Our Elites Are Corrupt, and I Hope That Doesn't Surprise You
Breaking News: Hollywood is a den of iniquity. And in other stories, dog bites man.
I really hope the Harvey Weinstein scandal was not a surprise to you. For most of us, it merely confirms what we already suspected about the prevailing moral standards in the entertainment industry. Hollywood is hypocritical and morally corrupt? Well, of course it is. There is still a worthwhile lesson here, mind you, but it's one we ought to have internalized a long time ago.
For those who remain blissfully unaware, until a few days ago, Harvey Weinstein was a powerful Hollywood producer, first with Miramax then with The Weinstein Company. He has since been exposed (an appropriate word considering the circumstances) for foisting his attentions on a long line of Hollywood starlets going back decades, up to and including various disgusting forms of sexual assault. You can read all the details, though I don't recommend trying to do it on a full stomach.
But this isn't just about Weinstein. The real scandal is that everybody knew what a creep Weinstein was and how he abused his power. He certainly looks the part, like a walking portrait of Dorian Gray with all his sins emblazoned across his puffy, sweaty, unshaven face. And nobody did anything about it. The employees and board members of his company covered for him, his lawyers paid off the accusers, actresses stayed silent because they were afraid it would affect their careers, and it is widely agreed that they were probably right, that going public would have hurt them more than it hurt Weinstein. This is Bill Cosby all over again: a powerful man in show business dogged by accusations for decades, who never pays the price until the stories reach a critical mass and suddenly everybody flips against him.

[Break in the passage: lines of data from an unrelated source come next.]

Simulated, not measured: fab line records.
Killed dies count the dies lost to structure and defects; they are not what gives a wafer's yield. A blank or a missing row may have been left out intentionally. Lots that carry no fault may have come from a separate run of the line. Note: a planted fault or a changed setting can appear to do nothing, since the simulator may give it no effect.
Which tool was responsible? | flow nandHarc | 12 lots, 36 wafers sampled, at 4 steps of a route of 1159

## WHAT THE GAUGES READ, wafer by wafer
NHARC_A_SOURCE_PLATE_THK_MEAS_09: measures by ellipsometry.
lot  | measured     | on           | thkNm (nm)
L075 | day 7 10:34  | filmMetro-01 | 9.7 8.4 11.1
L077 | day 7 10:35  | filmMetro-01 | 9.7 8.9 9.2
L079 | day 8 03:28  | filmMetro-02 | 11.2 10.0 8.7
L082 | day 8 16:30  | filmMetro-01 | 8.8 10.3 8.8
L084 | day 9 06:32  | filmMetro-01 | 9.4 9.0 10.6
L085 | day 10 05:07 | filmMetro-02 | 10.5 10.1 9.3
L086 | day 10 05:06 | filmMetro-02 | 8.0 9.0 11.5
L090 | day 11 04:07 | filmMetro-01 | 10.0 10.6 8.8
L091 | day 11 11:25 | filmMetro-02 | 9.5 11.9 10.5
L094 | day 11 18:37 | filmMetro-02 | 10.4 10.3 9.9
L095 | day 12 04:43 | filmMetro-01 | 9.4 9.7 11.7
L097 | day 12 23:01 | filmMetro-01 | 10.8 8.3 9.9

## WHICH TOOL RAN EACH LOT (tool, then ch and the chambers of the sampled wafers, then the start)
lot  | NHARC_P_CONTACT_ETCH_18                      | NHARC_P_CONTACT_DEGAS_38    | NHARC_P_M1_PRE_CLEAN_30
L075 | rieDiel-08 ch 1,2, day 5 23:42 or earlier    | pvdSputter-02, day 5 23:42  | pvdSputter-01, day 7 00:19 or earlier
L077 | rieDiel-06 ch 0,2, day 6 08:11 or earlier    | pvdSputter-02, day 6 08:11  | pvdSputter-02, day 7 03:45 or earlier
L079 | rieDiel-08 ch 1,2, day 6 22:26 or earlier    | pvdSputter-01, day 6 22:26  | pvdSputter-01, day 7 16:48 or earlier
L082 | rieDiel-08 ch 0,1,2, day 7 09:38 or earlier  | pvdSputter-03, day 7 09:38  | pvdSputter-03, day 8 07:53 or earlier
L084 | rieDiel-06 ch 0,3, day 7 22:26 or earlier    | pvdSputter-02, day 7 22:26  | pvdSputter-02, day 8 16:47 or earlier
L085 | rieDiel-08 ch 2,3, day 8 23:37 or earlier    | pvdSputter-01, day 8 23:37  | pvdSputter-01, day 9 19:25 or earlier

I am tempted to say that this is the result of a Hollywood culture in which mouthing "Progressive" political views—Weinstein is a prominent supporter of the left who initially tried to deflect trouble by promising to take on Donald Trump and the NRA—will get you off the hook for your mistreatment of actual human beings. I'm also tempted to say that this is what you get from the entertainment industry's recent cult of the antihero, where the protagonist of every movie and television show needs to be flawed and corrupted in some way, making them the perfect psychological projection of the producers behind them.
All of these may be contributing factors, but they're not the main cause because this sort of thing has been going on for much longer. Harvey Weinstein did not invent the "casting couch," the first references to which apparently go back to 1937. And it's not just Hollywood, nor is it just the left. We've seen similar scandals involving religious institutions and, of course, politicians on both sides. The current president, as many will be eager to remind you, once stated the basic theory behind Harvey Weinstein's life of infamy: "when you're a star they let you do it. You can do anything." It's not just about sex, either. Some abuse their power for money, some for partisanship, and some just for the thrill of power itself.
What the Weinstein case reminds us is that our elites are corrupt. Not all of them, but a significant number. And because they are elites—because they have wealth, fame, influence, power—they can often get away with it. Not always and sometimes not forever, as Weinstein just found out. But they can get away with it repeatedly and on a large scale.
Such corruption can find a more or less permissive cultural environment, and Hollywood has always been on the more permissive side. But there is only one long-term solution that will mitigate the problem. I say "mitigate" because you can never make everyone moral. But what you can do is to give them as little power as possible.
If the elites are corrupt, and we should always assume that they are, then we should give them as little political power as possible, subject to as many limits and checks and balances as possible. Every time we contemplate giving some new power to politicians or government officials, we should assume that we might be giving that power to the moral equivalent of Harvey Weinstein—and then we should think twice about it. Beyond government, all of our cultural institutions should be designed to give as little power to unchecked personalities as possible. For those like Weinstein who are out in the private sector, we need to leave people as free as possible to speak and publish so they can criticize and expose the corrupt elites, which is the only thing that eventually stopped him. And we should leave the economy as free and vibrant as possible so that people have more ways to get around the creeps who like to set themselves up as gatekeepers whose favor you have to curry if you want to get ahead.
Our elites our corrupt, and we shouldn't be surprised. It is an old problem: power corrupts, and absolute power corrupts absolutely. There is also an old answer to that problem, a lesson we should all know already: that freedom is the enemy of power and the only escape from its corruption.